The teenager in your portfolio
In investment markets, currencies are the closest cousin to the teenager age cohort. They are unpredictable on timing; often annoyingly right on processes that our pre-conceived minds ignore; absolute in attitude; and prone to external influences.
Getting the A$ exchange rate into investment markets therefore may require reconsidering the approach of recent years. Things change rapidly and tend to extremes. Since 1983 “float” of the A$, its exchange rate against the US$ has seen extremes of below 0.5, and that of over-parity. Both made little sense if one used traditional valuation methods, but reflected the times.
Unlike the typical factors in investment decisions based on independent variables, currencies are entirely relative. Sure, money under the mattress may be absolute; this does not count, as it is not a currency trade, it is not paired against anything but spending power.
Exchange rates influence most portfolios via unhedged equity holdings, usually hedged global fixed income with potential benefit from the differential, and then a considered approach to global alternatives that may trade currency views, or locked-in long term investments based on a maturity date. Private equity and debt that does not hedge could have a big swing factor in the outcome for an Australian-based investor.

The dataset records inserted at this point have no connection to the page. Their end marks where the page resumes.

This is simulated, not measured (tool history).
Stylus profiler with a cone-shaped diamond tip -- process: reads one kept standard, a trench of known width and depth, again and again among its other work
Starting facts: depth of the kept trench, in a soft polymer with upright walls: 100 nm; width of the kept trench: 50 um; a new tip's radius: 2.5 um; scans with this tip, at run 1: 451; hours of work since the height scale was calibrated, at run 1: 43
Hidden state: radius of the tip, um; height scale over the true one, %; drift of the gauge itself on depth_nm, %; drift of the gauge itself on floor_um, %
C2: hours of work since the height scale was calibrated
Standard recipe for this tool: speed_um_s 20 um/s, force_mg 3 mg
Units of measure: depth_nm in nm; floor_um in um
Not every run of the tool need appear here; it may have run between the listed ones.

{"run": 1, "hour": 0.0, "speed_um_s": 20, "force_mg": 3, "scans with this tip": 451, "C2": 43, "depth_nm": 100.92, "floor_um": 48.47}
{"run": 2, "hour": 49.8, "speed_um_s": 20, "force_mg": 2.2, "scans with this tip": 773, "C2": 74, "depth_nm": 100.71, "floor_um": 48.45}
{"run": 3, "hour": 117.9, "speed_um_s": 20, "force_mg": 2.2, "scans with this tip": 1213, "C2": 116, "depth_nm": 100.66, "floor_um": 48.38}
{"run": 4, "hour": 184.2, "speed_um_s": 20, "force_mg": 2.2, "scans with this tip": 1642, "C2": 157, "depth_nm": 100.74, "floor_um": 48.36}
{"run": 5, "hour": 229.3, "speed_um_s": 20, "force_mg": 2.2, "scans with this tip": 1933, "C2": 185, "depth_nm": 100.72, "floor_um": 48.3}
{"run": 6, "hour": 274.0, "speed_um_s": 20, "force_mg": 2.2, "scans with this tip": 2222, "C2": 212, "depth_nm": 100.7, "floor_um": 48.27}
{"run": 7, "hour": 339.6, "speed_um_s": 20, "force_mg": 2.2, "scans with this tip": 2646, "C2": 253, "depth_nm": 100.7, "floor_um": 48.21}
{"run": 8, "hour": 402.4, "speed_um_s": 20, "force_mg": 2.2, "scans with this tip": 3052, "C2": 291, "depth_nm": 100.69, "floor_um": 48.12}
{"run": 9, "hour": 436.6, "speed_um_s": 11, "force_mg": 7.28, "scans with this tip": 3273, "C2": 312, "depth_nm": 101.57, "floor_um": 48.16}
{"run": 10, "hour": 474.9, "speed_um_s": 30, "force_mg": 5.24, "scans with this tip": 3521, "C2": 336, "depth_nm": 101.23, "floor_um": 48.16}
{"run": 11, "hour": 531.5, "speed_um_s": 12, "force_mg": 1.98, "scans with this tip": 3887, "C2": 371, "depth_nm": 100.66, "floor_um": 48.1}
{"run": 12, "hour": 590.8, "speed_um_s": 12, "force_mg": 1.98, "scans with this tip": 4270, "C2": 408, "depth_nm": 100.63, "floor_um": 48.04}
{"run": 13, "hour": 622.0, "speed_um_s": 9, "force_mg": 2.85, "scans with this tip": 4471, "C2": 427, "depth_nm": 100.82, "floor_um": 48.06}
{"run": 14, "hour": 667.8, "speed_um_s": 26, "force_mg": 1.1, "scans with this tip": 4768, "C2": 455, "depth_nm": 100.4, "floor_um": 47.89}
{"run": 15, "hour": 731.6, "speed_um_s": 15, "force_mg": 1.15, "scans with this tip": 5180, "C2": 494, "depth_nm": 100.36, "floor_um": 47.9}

The conforming approach on currency positioning is to estimate fair-value using fundamental traditional inputs of interest rate, inflation and growth metrics. Most investment banks add a twist to that to arrive at in-house forecasts.
In recent years, the view has been that the A$/US$ rate should sit between 0.65-0.70 US cents. Today, the fair-value rate is around 0.73-0.77. Of course, that is only to the US$. Back of mind, revert to thinking of it as a teenager – it is likely to overshoot the judgement at some stage.
Relative weakness in the US$ has been a recent phenomenon. It had Bradbury-like (of speed skating fame) characteristic in recent years of being the least worst, but more importantly there has been a relatively large variation in the hedging return for European and Japanese investors. In the meantime, the A$ sits on resilient commodity prices and positive bond yields.
Now things are messy. Higher rates and capital flows into the US are no longer a given. China is less willing to adhere to US calls to weaken its currency and is increasingly expected to require that currency transactions reflect its domain rather than reference others. Examples are energy and iron ore, as well as a raft of consumer goods, where the benchmarks are still based on the US$.
The days of a free ride on unhedged US holdings are over. Excess returns from equity holding in high-growth US tech stocks and the bonus of exchange rates may need a recheck.
Simplistically, one would therefore hedge. But that is a US$-centric view and ignores the possibility the Yen and Euro are on the other side of US$ weakness. Further, it is abstract intra-company exchange-rate sensitivity given global operations and how each company deals with variations in its currency exposure, for example differential tax and cost allocations. A few funds offer a dynamic currency overlay which may be a useful addition now.
It makes sense to reconsider all currency sensitivity in a portfolio. That gets around a dogmatic view on the myriad of possible outcomes. Any excess exposure to one exchange rate requires a good case. Today there are few, therefore a cautious slant against the US$ is consensus. Emerging market, gold and possibly European investments could over-deliver if exchange rates deal a helping hand.